For Michelle, Siobhan and Neil – three aimless recently graduated housemates – life has not lived up to expectations since they left university. Would-be writer Michelle is trapped in a boring office job, aspiring artist Siobhan is serving coffee to obnoxious suited types, and wannabe comedian Neil is putting up with the trials and tribulations of working in a bar. All around them there are constant reminders of the good old days as the hustle and bustle of the uni world continues apace without them. Wallowing in nostalgia for their student days, the trio decide to organise a huge house party to recapture the glories of times past. But some things can never truly be recreated, and the events of this one reality-changing night will force all three to confront some harsh truths about themselves and their futures…
I first reviewed Rachael Smith’s work at Broken Frontier last year when I covered her similarly dark comedy, the self-published I Am Fire. Back then I was immediately struck by the depth of characterisation in the book, noting that she had created “a cracking cast of characters all with their own little quirks and personality tics” and being particularly impressed with the biting edge to her dialogue. House Party – her first full-length graphic novel funded by a Kickstarter campaign earlier this year and published by Great Beast – gives Smith the chance to develop those strengths in a longer-form work, and it’s an opportunity she clearly relishes.
While the out of control shenanigans implied in the title may lead the casual punter to believe the book is simply a catalogue of rampantly drunken student capers, House Party is a far more layered piece of storytelling than that. Anyone who has taken that university journey will be able to identify with the cast here because when the social whirlwind of student life comes to its abrupt end nothing can ever quite prepare you for the crashing post-graduation anti-climax. There’s a sense of loss – almost a grieving process – in those first months after finishing college that Smith captures so acutely here, as can be seen in our introduction to Michelle in the top banner image on this review.
But beyond that flawlessly observed portrayal of the aimlessness that comes in the void between leaving education and finding our place in the world, Smith uses Michelle, Siobhan and Neil to remind us of those points in life where we have to stop looking backwards and embrace the future. Through the events of their disastrous “one last hurrah” and the wreckage – both literal and emotional – that comes in the fallout of this ill-advised shindig she underlines with an almost weary resignation a reality that nobody wants to have to face. Sometimes friendships and relationships are bound together by a shared experience and without that glue to bind them they slowly begin to come apart.
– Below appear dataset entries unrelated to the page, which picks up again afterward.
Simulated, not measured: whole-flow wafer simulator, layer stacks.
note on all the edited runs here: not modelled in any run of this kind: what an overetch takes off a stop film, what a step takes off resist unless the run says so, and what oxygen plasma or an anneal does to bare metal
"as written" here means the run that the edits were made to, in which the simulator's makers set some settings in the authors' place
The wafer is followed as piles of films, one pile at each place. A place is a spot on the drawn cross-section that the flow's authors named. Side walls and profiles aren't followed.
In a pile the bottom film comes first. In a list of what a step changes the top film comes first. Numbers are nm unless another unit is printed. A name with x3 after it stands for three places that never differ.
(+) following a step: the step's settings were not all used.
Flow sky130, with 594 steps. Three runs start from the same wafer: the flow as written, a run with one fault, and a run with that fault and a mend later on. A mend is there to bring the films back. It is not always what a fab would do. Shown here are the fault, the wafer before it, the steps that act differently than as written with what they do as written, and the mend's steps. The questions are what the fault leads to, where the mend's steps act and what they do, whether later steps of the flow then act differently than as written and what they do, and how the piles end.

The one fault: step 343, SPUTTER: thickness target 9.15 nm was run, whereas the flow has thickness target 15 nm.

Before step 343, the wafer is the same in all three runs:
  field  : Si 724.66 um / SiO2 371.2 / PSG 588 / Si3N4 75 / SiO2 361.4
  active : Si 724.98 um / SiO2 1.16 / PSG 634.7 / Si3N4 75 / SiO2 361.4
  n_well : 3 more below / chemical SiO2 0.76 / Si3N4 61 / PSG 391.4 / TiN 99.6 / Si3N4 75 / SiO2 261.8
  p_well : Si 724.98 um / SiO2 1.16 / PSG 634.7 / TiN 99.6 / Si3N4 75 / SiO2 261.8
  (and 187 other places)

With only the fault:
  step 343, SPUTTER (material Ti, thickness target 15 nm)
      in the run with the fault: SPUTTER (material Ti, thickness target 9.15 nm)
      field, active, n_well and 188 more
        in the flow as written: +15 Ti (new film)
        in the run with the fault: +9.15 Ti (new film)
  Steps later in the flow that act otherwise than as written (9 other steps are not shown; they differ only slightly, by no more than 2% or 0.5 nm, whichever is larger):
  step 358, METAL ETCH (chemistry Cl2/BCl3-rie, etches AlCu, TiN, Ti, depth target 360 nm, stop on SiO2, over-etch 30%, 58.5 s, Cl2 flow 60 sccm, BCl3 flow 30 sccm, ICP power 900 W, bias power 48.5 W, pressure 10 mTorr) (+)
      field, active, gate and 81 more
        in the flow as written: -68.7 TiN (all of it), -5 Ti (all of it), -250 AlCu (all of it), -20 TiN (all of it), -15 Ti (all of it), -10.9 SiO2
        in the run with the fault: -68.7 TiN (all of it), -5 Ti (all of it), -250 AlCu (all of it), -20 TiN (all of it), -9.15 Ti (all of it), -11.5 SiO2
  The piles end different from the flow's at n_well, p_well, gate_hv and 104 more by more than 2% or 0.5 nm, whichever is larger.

Lest this all begins to start sounding far too heavy and introspective I have to emphasise that House Party is also a very funny graphic novel as well. Pretentious student band The Helveticas, the tedium of Come Dine with Me re-runs, slapstick inebriated carnage and some cracking one-liners – “Has there ever been a better symbol of two completely different worlds colliding than a tagged baking tray…” – are just a small sample of the ways in which Smith will bring a wry smile to your face in these pages. Sometimes the comedy works so well because it evokes an empathic sense of familiarity, and sometimes because it makes you squirm in discomfort, but it’s all perfectly set up and impeccably timed.
Great Beast have done their audience proud with the physical presentation of this handsomely packaged softcover which allows Smith’s art to really shine on the high quality paper stock. Her cartooning is as spirited and vibrant as ever and those accustomed to her work will not be surprised when I say that her ability to succinctly summarise a character’s mood in just one all-expressive look remains undiminished. Just check out the crowd scenes in the party to see the smorgasbord of emotional states on show.
Given the longer form nature of House Party there’s also room for making use of the occasional single-page illustration for dramatic purposes which Smith ably employs to stress reactions in key scenes, or to make us linger on pivotal character moments. There’s a key sequence late on where one character’s sense of profound shock is underscored by the partygoers that she is now oblivious too slowly disappearing from each frame and only the lyrics of the music remaining. It’s a brilliant use of comics to stress a sudden moment of crushing devastation and just one example of many in House Party that prove what an innate understanding Smith has of how to manipulate the form to her needs.
House Party is an expertly structured offering – essentially a three-act drama bookmarked by a prologue and epilogue – and another Rachael Smith tale where every character, no matter how small their part in the proceedings, counts and has a role to play. As with some of her previous work she retains that ability to place the bleak and the whimsical side-by-side, and to leave the reader desperate to see more of this cast of characters regardless of the neatly tied up finale. Emotionally brutal, yet poignant, recognisable and refreshingly optimistic as well, House Party is an exquisite encapsulation of that moment of epiphany when we finally realise the nature of life’s constantly evolving state.